A bill released this week as part of the House budget plan would allow state gaming regulators to keep illegal gambling devices they confiscate.

The bill (HB 5203) allows the Florida Gaming Control Commission (FGCC) to keep “any machine, apparatus or device” and “all money and other things of value” if their agents seize such contraband as part of an investigation.

The FGCC would also be able to sell such devices and put the proceeds into the Pari-Mutuel Wagering Trust Fund or the FGCC’s Federal Law Enforcement Trust Fund, which are used to fund FGCC operations.

Under current law, counties and cities may keep such devices as part of an illegal gambling investigation. If a state agency seizes illegal devices, the proceeds are distributed to the general revenue fund, which is used for a broad swath of government expenses.

The FGCC was created in 2021 by the Legislature in tandem with the passing of the Gaming Compact with the Seminole Tribe of Florida, with much of the legacy gambling regulatory function moving from the Department of Business and Professional Regulation’s Division of Pari-Mutuel Wagering.

The FGCC is housed under the Department of Legal Affairs, overseen by Attorney General Ashley Moody. In the current budget year it received $28.6 million, and it has 188 positions.

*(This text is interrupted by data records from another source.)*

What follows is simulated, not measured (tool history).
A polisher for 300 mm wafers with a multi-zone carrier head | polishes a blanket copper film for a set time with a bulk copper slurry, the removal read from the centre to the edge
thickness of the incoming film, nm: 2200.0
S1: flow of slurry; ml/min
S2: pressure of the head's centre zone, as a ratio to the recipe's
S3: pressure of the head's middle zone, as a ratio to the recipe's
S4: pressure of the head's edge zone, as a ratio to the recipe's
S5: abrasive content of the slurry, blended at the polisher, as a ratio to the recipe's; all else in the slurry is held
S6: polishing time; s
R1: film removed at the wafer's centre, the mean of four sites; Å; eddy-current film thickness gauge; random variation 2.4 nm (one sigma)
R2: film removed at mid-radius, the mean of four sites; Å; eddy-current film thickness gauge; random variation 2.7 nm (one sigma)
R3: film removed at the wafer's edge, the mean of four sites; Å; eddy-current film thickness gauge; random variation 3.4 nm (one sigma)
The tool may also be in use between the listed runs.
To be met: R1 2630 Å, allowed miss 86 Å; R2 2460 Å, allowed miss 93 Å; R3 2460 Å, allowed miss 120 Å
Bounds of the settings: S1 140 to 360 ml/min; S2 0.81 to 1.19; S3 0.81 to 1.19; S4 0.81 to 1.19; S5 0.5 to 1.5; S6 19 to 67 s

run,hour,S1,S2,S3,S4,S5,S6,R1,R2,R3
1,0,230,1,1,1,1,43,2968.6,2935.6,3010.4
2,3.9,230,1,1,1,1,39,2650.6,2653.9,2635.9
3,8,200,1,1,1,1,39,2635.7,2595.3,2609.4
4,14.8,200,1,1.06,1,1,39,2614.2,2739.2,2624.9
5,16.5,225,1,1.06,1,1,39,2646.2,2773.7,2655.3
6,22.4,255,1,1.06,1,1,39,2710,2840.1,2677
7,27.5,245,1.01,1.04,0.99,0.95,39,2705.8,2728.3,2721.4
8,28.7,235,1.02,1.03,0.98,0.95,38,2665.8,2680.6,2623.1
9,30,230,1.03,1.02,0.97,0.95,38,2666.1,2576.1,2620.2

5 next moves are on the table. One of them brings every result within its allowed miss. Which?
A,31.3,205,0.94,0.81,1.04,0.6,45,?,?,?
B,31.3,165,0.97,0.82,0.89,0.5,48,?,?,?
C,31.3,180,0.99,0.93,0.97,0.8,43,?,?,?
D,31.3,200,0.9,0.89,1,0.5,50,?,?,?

In the 2022-2023 fiscal year, the five-member panel, whose appointees are named by Gov. Ron DeSantis, and its agents received 1,266 complaints of illegal gambling. Subsequent investigations resulted in 52 arrests and the seizure of 858 illegal slot machines, $1.15 million in cash and $2 million in real estate.

The legislation is a budget conforming bill and will be part of the negotiations between the House and Senate over the final spending plan for the fiscal year that begins July 1.

The main budget bills, known as the General Appropriations Act, are set to be released from each chamber later on Friday.